There’s a nice gag as he accuses a boy (played by Nicholas Bond-Owen), of breaking the window his ball just smashed, only for the boy to mime that the ball struck him in the street below, and he’s sent on his way.

From there, we go to a Vicar leading a sermon in church who then, while reciting “rhubarb, rhubarb” to the service, allows his spirit to leave his body, nip into the vestry and change into golf gear before heading to the course to meet Sykes for a match.

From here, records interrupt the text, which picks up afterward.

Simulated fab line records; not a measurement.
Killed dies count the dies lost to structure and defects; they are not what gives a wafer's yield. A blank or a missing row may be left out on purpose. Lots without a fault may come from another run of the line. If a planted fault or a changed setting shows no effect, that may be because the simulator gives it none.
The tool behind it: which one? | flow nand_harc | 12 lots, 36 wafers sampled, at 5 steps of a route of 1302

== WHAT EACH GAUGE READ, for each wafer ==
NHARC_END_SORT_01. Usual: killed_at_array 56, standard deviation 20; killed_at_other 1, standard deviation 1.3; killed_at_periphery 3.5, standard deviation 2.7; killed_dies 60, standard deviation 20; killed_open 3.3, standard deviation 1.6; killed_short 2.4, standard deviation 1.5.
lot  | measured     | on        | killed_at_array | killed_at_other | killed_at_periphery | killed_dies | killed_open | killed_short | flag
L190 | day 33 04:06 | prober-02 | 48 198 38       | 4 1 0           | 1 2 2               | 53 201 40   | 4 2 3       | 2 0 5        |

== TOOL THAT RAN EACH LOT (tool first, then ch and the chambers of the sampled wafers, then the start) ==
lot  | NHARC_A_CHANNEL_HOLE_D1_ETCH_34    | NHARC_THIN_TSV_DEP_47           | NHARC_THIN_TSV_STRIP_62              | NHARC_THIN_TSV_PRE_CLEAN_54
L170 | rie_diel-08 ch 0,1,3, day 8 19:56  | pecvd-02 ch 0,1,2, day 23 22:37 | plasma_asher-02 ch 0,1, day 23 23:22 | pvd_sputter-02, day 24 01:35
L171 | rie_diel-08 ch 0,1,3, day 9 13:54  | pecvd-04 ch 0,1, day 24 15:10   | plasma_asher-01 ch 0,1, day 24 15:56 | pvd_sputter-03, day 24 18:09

We basically follow Eric Sykes and what I can only assume is the astral projection of Bob Todd as they make their way round the course, with the inspector doing all he can to put off the vicar, his constable sneakily assisting by lobbing balls out from the rough back onto the fairway, and the vicar summoning divine intervention to improve his shots.

Yes, in this universe, God is real, and he’s got plenty of time to help a vicar make an impossible putt during a friendly game of golf. He also likes to cast up massive winds or magically move wooden sheds for a second to prevent the Inspector from taking his shots and help the man of the cloth to win.

He really does move in mysterious ways, going so far as to help the vicar walk on water (a favourite trick of His son, of course), but strikes him down with a lightning bolt when a crowd of passers-by (who have all been infuriated by the golfers for various reasons), see him cheating.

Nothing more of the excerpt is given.